Keep Banded Moth in your Cross Hairs
April 2002

Keep Banded Moth in your Cross Hairs



Your Trigger Finger Should Also Be Ready For Other Potential Bug Problems



Keep the banded sunflower moth in your cross hairs this growing season, and your trigger finger ready for other bugs that may affect sunflower.

Phil Glogoza, North Dakota State University extension entomologist, says there was a high incidence of banded moths last year, and a mild winter may help their overwintering survival rate. “With high winter survival, we could be set up for problems, with populations increasing dramatically this coming year,” he says.

Sunflower field surveys conducted in the Dakotas last September indicated other insects that should be monitored as well. Lygus, head moth, red sunflower seed weevils, and sunflower midge, had a sporadic field presence with damage to a varying degree.

Seed damage within fields from the banded moth averaged about 7% in North Dakota, according to the NSA field surveys, and ranged from a low of 2% in the west central part of the state, to as high as 10% in east central N.D. In South Dakota, seed damage averaged about 3%, with a low of 1% in northwest S.D., and a high of 7% in the north central part of the state.

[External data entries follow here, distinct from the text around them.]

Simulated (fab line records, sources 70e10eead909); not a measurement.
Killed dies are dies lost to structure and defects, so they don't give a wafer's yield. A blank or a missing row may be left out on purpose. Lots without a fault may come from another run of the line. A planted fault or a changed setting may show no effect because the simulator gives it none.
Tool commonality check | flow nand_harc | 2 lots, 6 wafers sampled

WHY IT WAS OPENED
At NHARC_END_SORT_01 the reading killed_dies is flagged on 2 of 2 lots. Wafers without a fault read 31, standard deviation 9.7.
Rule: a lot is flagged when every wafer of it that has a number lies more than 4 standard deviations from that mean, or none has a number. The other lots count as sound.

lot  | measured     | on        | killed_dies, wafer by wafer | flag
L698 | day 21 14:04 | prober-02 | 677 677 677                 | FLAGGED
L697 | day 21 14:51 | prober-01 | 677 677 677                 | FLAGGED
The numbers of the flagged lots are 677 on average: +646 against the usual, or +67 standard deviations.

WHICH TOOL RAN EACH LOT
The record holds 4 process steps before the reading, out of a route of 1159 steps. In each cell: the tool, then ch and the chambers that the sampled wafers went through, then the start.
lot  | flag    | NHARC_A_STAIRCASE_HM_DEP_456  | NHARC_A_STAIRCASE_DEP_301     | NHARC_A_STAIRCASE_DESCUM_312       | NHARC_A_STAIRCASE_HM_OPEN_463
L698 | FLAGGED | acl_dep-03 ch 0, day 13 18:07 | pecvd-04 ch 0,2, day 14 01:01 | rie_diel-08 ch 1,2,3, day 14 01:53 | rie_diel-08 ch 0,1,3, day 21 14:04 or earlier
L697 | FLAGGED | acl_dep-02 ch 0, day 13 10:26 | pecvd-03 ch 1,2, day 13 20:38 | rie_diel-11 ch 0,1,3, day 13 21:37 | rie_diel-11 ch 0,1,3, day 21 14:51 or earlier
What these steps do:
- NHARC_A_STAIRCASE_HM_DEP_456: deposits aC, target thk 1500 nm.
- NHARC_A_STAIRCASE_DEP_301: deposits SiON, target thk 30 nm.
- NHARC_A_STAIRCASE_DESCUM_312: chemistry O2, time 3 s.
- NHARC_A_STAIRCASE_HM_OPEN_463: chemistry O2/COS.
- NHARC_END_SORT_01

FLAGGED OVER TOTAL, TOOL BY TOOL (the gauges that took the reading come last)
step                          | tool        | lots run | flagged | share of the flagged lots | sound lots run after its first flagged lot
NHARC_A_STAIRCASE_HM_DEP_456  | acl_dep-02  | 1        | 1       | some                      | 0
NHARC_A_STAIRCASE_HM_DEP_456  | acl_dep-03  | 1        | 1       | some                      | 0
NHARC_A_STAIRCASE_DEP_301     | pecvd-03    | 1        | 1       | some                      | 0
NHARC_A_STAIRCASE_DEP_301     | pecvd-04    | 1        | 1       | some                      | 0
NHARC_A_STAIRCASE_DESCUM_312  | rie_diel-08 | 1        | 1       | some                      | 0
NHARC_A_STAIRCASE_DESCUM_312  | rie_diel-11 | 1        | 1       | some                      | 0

According to the NSA field surveys, seed damage attributed to the red seed weevil was greater in South Dakota than in North Dakota. Seed damage in S.D. averaged 9%, with the greatest amount of damage in the southwest part of the state, at 18%. N.D. seed damage averaged 4% statewide, with 8% in the southeast part of the state.



Banded Moth Backgrounder



According to NDSU, banded sunflower moths begin to emerge from the soil about mid July and are present in the field until about mid August. Adult populations (east central North Dakota) are usually at their highest levels the latter part of July, with an average life span of seven to 10 days. Moths flutter from plant to plant but do not feed.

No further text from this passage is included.